Sometimes when I'm feeling unmotivated or overwhelmed, or that continuing to learn while raising young kids (and all the obligations attached to that) is more than I can balance, the universe tosses a bunch of motivational stuff in my lap. First, I saw this this morning:
I'm continually reminded that the way to accomplish something massive is to have the discipline to do boring, hard, repetitive daily tasks.— Ryan Carson (@ryancarson) August 4, 2017
Then I came across a motivating video from Troy Hunt, on hacking your career. I don't usually get into videos or podcasts, preferring to read instead, but I'm glad I listened to this one.
- Don't worry about a niche - just begin writing and see where it goes.

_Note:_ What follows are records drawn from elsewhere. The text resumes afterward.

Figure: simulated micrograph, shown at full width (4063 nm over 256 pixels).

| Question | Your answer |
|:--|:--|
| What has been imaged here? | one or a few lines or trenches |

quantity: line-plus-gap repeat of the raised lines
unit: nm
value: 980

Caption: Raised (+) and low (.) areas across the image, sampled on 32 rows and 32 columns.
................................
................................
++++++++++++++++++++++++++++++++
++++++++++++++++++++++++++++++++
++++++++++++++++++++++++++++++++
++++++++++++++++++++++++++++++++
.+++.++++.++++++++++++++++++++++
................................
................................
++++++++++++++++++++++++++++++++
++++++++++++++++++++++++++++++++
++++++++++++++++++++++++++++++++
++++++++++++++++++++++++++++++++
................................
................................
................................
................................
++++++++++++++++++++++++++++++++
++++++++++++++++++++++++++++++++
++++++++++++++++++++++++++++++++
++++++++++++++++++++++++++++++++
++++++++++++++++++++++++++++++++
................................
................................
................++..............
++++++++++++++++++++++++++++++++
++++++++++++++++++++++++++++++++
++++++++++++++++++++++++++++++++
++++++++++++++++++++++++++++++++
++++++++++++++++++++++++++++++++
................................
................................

- Bloggin will push you to learn more about a topic, if only to avoid criticism.
- Criticism is inevitable. There's always someone smarter, but that's not a bad thing.
- Jerks are inevitable too, but we control our reaction not others.
- Some topics will challenge/offend people, but if you try too hard to avoid it, you'll come off as bland.
- Sites like Stack Overflow (GitHub, YouTube, etc) become a living record of what you've been involved in.
- Build tools that interest you, then make them available for others too.
- If the worst happens (like a layoff), you may have other things to fall back on.
- We all put a price on our family - for many of us, it's a few conferences and a 9-5 job. He's missed a few family events but makes up for it in other ways. The important thing is that he and his wife "have a shared vision".
Troy mentioned an older post of his in the video, on why creating online identities are a smart career move. Very informative too... highly suggest giving it a read.
[A reason for creating an online identity is] "to be able to illustrate that over time, you’ve been actively involved in the areas in which you profess to have expertise. It’s one thing to present a CV or a LinkedIn profile which says you’ve done everything from writing enterprise software to creating perpetual motion, it’s quite another to be able to reliably substantiate it."
It occurs to me now why I've tried to create somewhat of an online presence, and disabled the "endorsements" feature on LinkedIn a long time ago. It feels more authentic to me when someone I don't even know - who has no vested interest in my success or expects reciprocal treatment - reacts (hopefully positively!) to something I've created or written.